Re: [firebird-support] Gbak and indexes

2016-02-25 Thread Hugo Eyng hugoe...@msn.com [firebird-support]

Hello Ann.

Very good. Thank you.

Hugo

Em 25/02/2016 13:47, Ann Harrison aharri...@ibphoenix.com 
[firebird-support] escreveu:
Someone on a different forum asked whether gbak restores wouldn't be 
faster if gbak backed up indexes so it didn't have to rebuild them.  
The writer wanted the
clean-up and compaction that a gbak backup and restore provides, but 
not the

time spent retrieving records, sorting, and rebuilding indexes.

There's a problem with that.  An old index is of absolutely no use in 
a restored database exactly because records are in different places.  
The index contains the physical location of records.   Change the 
location, invalidate the index.   That's the short answer.


The longer answer:

An index contains a key value and a "record id" also called a db-key. 
When an index search finds an acceptable approximation of the value 
desired, it uses the db-key to find the corresponding record.


 (It's actually more complicated than that, and depends on whether the 
index is being used to optimize a sort, but in the end, an index 
search finds a db-key and uses it to find a record.)

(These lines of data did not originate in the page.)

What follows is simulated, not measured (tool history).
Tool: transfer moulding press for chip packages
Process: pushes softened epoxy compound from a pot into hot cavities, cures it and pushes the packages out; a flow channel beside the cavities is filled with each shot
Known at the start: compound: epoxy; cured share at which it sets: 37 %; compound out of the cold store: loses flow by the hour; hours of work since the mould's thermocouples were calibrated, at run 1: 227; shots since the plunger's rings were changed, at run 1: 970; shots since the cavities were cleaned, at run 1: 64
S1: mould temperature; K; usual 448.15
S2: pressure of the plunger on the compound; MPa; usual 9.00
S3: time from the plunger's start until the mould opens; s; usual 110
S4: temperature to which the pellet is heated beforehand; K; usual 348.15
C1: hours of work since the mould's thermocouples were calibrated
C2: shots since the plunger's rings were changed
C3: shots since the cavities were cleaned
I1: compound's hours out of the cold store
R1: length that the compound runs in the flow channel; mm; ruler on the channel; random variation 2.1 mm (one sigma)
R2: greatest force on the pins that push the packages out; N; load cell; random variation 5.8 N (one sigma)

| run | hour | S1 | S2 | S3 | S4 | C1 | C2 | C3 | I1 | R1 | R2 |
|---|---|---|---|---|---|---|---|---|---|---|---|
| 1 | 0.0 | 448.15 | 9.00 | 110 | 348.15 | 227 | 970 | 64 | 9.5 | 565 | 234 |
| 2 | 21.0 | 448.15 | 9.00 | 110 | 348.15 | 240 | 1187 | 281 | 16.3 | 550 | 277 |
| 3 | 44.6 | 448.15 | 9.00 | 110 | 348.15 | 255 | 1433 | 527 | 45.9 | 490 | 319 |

What's in a db-key?  Three things: a pointer page sequence number, and 
offset into the pointer page, and an index offset on the data page.  A 
pointer page is a part of the structure of a table that's not visible 
outside the database.  It's simply a page that contains a vector of 
page numbers.  Those page numbers belong to the data pages in the 
table.  The RDB$PAGES table contains the sequence number and page 
number of pointer pages for all tables, among other things.  After a 
table has been referenced, the pointer page information is kept in 
memory. The pointer page may be in cache or Firebird may need to read 
it from disk.


With the pointer page in its virtual hand, Firebird reads the page 
number at the offset indicated by the db-key to get the page number of 
the appropriate data page and finds the data page in cache or on 
disk.  The offset on the data page in the db-key is an indirect 
pointer to the record.  Each data page has an index to the records on 
it containing the actual offset and length of the record, so a page 
can be reorganized without changing the db-keys of the records on it.


A gbak restore creates a new database and populates it with the data 
it backed up from the old database. Records will be stored on 
different pages and at different offsets.  Pages that were part of one 
table in the old database may be part of a different table or some 
other structure in the new database.


Gbak restore could be made faster if Firebird recognized at a commit 
that the transaction created several indexes on the same table and 
built all the indexes in parallel rather than reading the table for 
each index, but using an old index in a new database is not a good idea.


Good luck,

Ann




--


Atenciosamente,

Hugo Eyng



[firebird-support] Gbak and indexes

2016-02-25 Thread Ann Harrison aharri...@ibphoenix.com [firebird-support]
Someone on a different forum asked whether gbak restores wouldn't be faster
if gbak backed up indexes so it didn't have to rebuild them.  The writer
wanted the
clean-up and compaction that a gbak backup and restore provides, but not the
time spent retrieving records, sorting, and rebuilding indexes.

There's a problem with that.  An old index is of absolutely no use in a
restored database exactly because records are in different places.  The
index contains the physical location of records.   Change the location,
invalidate the index.   That's the short answer.

The longer answer:

An index contains a key value and a "record id" also called a db-key. When
an index search finds an acceptable approximation of the value desired, it
uses the db-key to find the corresponding record.

 (It's actually more complicated than that, and depends on whether the
index is being used to optimize a sort, but in the end, an index search
finds a db-key and uses it to find a record.)

What's in a db-key?  Three things: a pointer page sequence number, and
offset into the pointer page, and an index offset on the data page.  A
pointer page is a part of the structure of a table that's not visible
outside the database.  It's simply a page that contains a vector of page
numbers.  Those page numbers belong to the data pages in the table.  The
RDB$PAGES table contains the sequence number and page number of pointer
pages for all tables, among other things.  After a table has been
referenced, the pointer page information is kept in memory. The pointer
page may be in cache or Firebird may need to read it from disk.

With the pointer page in its virtual hand, Firebird reads the page number
at the offset indicated by the db-key to get the page number of the
appropriate data page and finds the data page in cache or on disk.  The
offset on the data page in the db-key is an indirect pointer to the
record.  Each data page has an index to the records on it containing the
actual offset and length of the record, so a page can be reorganized
without changing the db-keys of the records on it.

A gbak restore creates a new database and populates it with the data it
backed up from the old database.  Records will be stored on different pages
and at different offsets.  Pages that were part of one table in the old
database may be part of a different table or some other structure in the
new database.

Gbak restore could be made faster if Firebird recognized at a commit that
the transaction created several indexes on the same table and built all the
indexes in parallel rather than reading the table for each index, but using
an old index in a new database is not a good idea.

Good luck,

Ann